That’s why we rely so heavily on the comparable sales data, which reflects the actual prices actual buyers recently paid for actual homes in the neighborhood.

When I was selling my own first home, not only did I rely on the data, I also had friends and colleagues who were real estate agents come in and check it out to give me their feedback on pricing. And because I was selling it myself, I was also able to glean the feedback from prospective buyers themselves as to what they thought about the home and its price. This sort of feedback is available to every home seller, in the form of CMAs and home price estimates that prospective listing agents will create for you, as well as the feedback your agent can collect from buyer’s brokers.

The challenge is to know the bias exists, to understand how critical it is to overcome it and then to commit wholeheartedly to overcoming it by paying attention to the data, listening to feedback and course-correcting as necessary.

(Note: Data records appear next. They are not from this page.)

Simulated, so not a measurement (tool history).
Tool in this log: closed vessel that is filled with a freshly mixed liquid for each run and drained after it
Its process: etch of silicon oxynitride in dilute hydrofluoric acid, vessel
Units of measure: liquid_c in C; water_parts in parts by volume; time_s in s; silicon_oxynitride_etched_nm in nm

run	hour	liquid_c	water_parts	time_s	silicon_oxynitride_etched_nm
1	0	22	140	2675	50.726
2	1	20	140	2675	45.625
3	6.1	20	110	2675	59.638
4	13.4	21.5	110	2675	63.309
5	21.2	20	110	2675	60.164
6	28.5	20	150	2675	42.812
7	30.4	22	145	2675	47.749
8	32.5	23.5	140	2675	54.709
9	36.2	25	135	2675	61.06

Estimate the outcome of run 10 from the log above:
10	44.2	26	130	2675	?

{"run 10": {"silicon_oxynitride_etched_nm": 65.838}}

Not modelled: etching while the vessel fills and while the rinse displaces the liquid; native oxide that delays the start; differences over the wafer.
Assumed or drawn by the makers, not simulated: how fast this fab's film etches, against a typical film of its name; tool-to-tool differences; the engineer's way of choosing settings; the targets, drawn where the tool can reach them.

2. You only need one offer. When I first put my first home on the market, I acted as cool as a cucumber, but was an emotional wreck on the inside. The days of crazy multiple offers were gone, but homes were still selling at a pretty brisk pace. A week went by, then another, and it became pretty clear that despite my great pricing and brilliant staging (!), I was likely not going to be inundated with a flood of offers anytime soon. Right around the fourth week on the market, though, I got a call from an agent who had shown the home independently – and they wanted to make an offer.

When your neighbors are getting dozens of offers, or when it seems like every town in the country is riddled with multiple offer scenarios and yours is not – here’s a helpful reality check: with every home sale transaction, there is ultimately only one buyer and one seller, in the final analysis. You don't need loads of offers or floods of buyers. You only need one.
Your job, as a seller, is to work with your agent to:
(a) understand everything you can about who your home’s eventual buyer is likely to be, and
(b) price and market it in a way that maximizes the chance that one buyer will actually see it and realize that it fits their wish list.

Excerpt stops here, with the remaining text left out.